The situation is following: There is a project (lets call it A), standard MIT licensed but long abandoned. I created a rebranded fork, fully MIT compliant, called B. Another person, lets call him Jack, created one of his own forks, called C, also MIT.
I have made, and will make substantial changes to B, but one of the changes I want to do was also implemented by Jack in his C repo. instead of reinventing hot water, I want to include his specific feature into my repo, and of course give credit. I tried contacting Jack out of curtesy, but there was no response (though I think this shouldn't really matter).
Potential ways I am thinking about are:
- Add his repo as additional remote
- Create a branch of my master and cherry pick commits from his repo
- Since this will create conflicts and unbuildable state, harmonize his code with another commit of my own
- Add Jack to AUTHORS file which I added and now maintain for all other contributors, past, present and future
This will leave his commits as they are and part of B's git chain, but it is more work for me to resolve everything since API surface no longer matches that of project A (which C inherited and just expanded).
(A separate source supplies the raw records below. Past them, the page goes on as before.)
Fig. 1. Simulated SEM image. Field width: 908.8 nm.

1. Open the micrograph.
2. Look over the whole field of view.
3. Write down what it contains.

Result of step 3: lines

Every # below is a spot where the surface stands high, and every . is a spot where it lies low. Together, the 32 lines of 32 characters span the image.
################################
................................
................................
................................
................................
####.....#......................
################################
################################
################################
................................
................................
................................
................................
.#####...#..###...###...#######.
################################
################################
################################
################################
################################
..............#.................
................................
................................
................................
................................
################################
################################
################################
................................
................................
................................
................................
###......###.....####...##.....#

Another option I am considering is:
- Just copy/paste changes from his repo I need, avoiding conflicts and modifying to fit
- When committing, change commit message and add Jack as
Co-authored-by:
- Add Jack to AUTHORS
This would be faster for me, but would remove him as a direct commit author.
In both ways I believe he would be attributed. But I guess primary question is: Am I even allowed to do that? As in merge outside up/down/stream without Jack's explicit permission?
And if allowed, which way would be allowed/best?